This also means that there is no question of healing “interrupting” damage—it can’t happen in the middle of a chunk of damage. In any event, there certainly isn’t any rule that healing protects against future or ongoing damage—heal might undo the condition causing the damage, but otherwise you’re still going to take it.

And you can still take damage well below −10 hp. The dead condition reads “Dead (−10 Hit Points or Lower),” which wouldn’t be necessary if you just stopped taking damage at −10 hp. Most things that deal damage probably won’t damage a dead creature (though this is debatable), but whatever overkill there was in the effect that killed you still applied. So even if you had some effect that could heal hp to a dead creature, and revive that creature if the healing was sufficient to bring them above −10 hp, your scenario has you starting from −900 hp—it’s going to take a lot more than fortunate fate to get you out of that one.

Bottom line, none of these effects is remotely sufficient to save you from 1000 damage.

But as for what actually happens, that gets trickier.

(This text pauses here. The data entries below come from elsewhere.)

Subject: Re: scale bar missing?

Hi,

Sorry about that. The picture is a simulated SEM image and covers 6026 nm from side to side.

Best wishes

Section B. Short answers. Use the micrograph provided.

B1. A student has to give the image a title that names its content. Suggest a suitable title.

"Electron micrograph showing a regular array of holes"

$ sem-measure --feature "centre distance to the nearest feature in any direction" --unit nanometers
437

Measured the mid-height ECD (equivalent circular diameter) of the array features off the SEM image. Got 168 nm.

The contingency spell is broken for many reasons, but one big one is the nearly complete and utter lack of limitations on the trigger. But one that I’ll stand by is that it cannot predict the future—and a spell triggered after you have died will not help you, since heal cannot restore hp to a dead target.

Likewise, stalwart pact’s temporary hp don’t apply to a dead target, and its wording makes it clear that its effect only applies after the damage has been dealt. So an attack that takes you from above half hp to dead will bypass stalwart pact.

But then we have fortunate fate—and that one explicitly says it triggers if “an effect would kill [the subject].” The word “would” here indicates that fortunate fate is triggered prior to your actual death. So you gain 150 hp, and then take damage from whatever would have killed you. If it’s still enough to kill you, you’re dead. If it’s enough to save you, but only just barely—leaving you dying—then your contingency should probably trigger (though a DM might rule that a trigger worded with a future condition cannot trigger at all as contingency will always miss the trigger). And if you’re below half hp, stalwart pact can trigger, giving you temporary hp.

It’s not at all clear under the rules if stalwart pact and your contingency interfere with one another. If both are triggered, but then one undoes the condition that triggered the other (stalwart pact’s thp makes you no longer dying, heal brings you above half your hp), does the other triggered effect still take place? No one knows. For that matter, the order of effects isn’t really defined either—there’s a guideline that the controller of simultaneous effects should determine their order, but it’s only a guideline. Anyway, if the heal effect applies first, and leaves you still below half hp, stalwart pact’s condition is still met and that’s undoubtedly still triggered and applies. In that scenario you definitely get all of the effects, it’s just unclear if that scenario is possible, or what happens in any of the alternative scenarios.

Finally, note that a potentially-better trigger for contingency in this situation is something like “if fortunate fate just healed me, and I am still missing \$X\$ hp,” so that you can be healed some more. This maximizes the potential of the effects to keep you alive by making all of the healing happen before damage is dealt, and allows contingency to “piggy-back” off of fortunate fate’s limited ability to predict the future, instead of relying on contingency itself having that ability.

The other thing to keep in mind is that there may be better things to do than attempting to heal yourself. The problem is that your healing either occurs before the damage—which only helps if you’re already missing hp, and the missing hp is enough to make the difference—or after, which does no good if the damage kills you. This is a problem because there’s a whole lot of ways to pump damage well past one-shot-kill thresholds, making the healing pointless either way. A contingency to move you outside the effect or apply a relevant immunity would be much better. Damage prevented is vastly better than damage healed.

The other approach would be to use contingency to cast revivify. The problem with that approach is that it leaves you rather-vulnerable. I recommend not triggering revivify on death, but rather right before your turn would have happened if you didn’t die—that gives you a turn to heal or get out of the situation.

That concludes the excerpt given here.